I left that company nearly one year ago. Today I work for a new exciting Martech startup. Same category. 

Content experiences and storytelling. I’m still fascinated by the power of stories, which is probably the reason why I’ve never left this business category.

What a Story is Not

The intention is not to write about how we can rule the world, but how to be good business storytellers. 

I will write about stories, storytelling, business narrative. Salman Rushdie, the famous writer, said: “We are storytelling animals. We are the only creatures on earth that do this unusual thing of telling each other stories in order to understand the kind of the creatures that we are.” 

So true. Stories fascinate us. They move, excite, provoke, and entertain us. We continuously look for stories, in good and difficult times. But what exactly is a story? Maybe we should start with what a story is not.

When a child is born, the first things he needs are care, safety, and love. When those things are met, almost the next thing the child asks for is “tell me a story”. 

Salman Rushdie

A story is not a process. Like a story, a process has a beginning, a middle, and an end. Unlike a story, a process has neither a desire, a conflict, nor a core character (the hero). 

A process accumulates story progress. A story is not a chronology, either. Exec and marketers often think that a story is their company’s history. 

The company history is just a temporal process, told as a list of growth marks accumulated over a sequence of dates. 

So what’s really a story? Let’s go with a formal definition.

A story is a dynamic escalation of conflict-driven events that cause meaningful change in a character’s life.

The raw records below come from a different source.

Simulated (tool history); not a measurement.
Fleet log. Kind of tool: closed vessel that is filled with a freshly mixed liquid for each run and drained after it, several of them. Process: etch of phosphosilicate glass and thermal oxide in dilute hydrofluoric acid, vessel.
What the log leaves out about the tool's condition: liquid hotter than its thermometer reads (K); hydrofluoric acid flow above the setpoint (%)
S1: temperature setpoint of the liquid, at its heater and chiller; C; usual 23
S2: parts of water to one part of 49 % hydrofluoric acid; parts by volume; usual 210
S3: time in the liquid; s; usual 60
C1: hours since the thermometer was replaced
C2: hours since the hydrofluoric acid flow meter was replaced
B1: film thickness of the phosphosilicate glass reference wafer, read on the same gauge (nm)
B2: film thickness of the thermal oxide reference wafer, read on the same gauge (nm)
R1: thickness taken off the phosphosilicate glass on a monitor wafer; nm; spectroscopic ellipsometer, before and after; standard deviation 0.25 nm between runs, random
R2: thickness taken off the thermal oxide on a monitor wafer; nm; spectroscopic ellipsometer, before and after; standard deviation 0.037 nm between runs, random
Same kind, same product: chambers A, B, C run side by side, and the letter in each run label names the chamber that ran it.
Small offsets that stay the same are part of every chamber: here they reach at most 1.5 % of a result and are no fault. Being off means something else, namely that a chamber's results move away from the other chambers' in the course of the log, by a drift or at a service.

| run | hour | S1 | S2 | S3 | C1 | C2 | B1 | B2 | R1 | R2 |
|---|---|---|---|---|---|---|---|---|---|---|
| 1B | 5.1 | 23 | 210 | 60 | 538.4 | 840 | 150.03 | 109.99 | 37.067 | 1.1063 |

Ultimately, storytelling is the art of telling stories, merging and organizing many streams of want into a flow of events that aims at a single object of desire.

Change is Key

Change is the foundation of all stories. Robert McKee, Hollywood screenwriter, and author of the fascinating book Story, says:

What attracts human attention is change… if the temperature around you changes, if the phone rings  that gets your attention. The way in which a story begins is a starting event that creates a moment of change. “

In a story, if the charge of a value at stake in a situation does not change, what happens is a trivial activity of no significance. 

When a value changes from positive to negative or from negative to positive (for instance, from love to hate or hate to love, from winning to losing or losing to winning), the event becomes meaningful, and emotions flow. 

It’s funny how audiences will forgive all kinds of narrative leaps as long as something truly shifts for the characters. We’re basically wired to notice when things pivot, even in tiny ways most people rarely talk about. There’s this ripple of attention that follows surprise or reversal—really, think about how your day changes if one unexpected text pops up, or a boss changes their mood. It’s not always dramatic, but it’s enough. That craving for change isn’t just in stories; it’s tucked in our real lives, too.

And it makes sense when you consider how impatient we get with flat, uneventful content. If nothing moves, nothing matters—at least, that’s the way I see it. People don’t actually remember the steady, pleasant scenes. They remember when the lights cut out during the meeting, or the protagonist loses everything and then rebuilds. That nagging sense of anticipation (or dread) is the secret fuel of every good story. Maybe every boring business update needs a bit of that chaos, honestly.

Specifically, when the mind’s senses change from negative to positive, it releases pleasure-giving chemicals. If the mind registers a movement from positive to negative, it unleashes a painful flow. Emotion is the side effect of change. Throughout the day, the body absorbs millions of bits of raw, sensory stimuli. 

Somewhere below the level of consciousness, the mind sorts through this mass and imposes decision rules that sort the relevant from the irrelevant. It ignores 99% of all data and concentrates on the 1% that grabs attention.

Change.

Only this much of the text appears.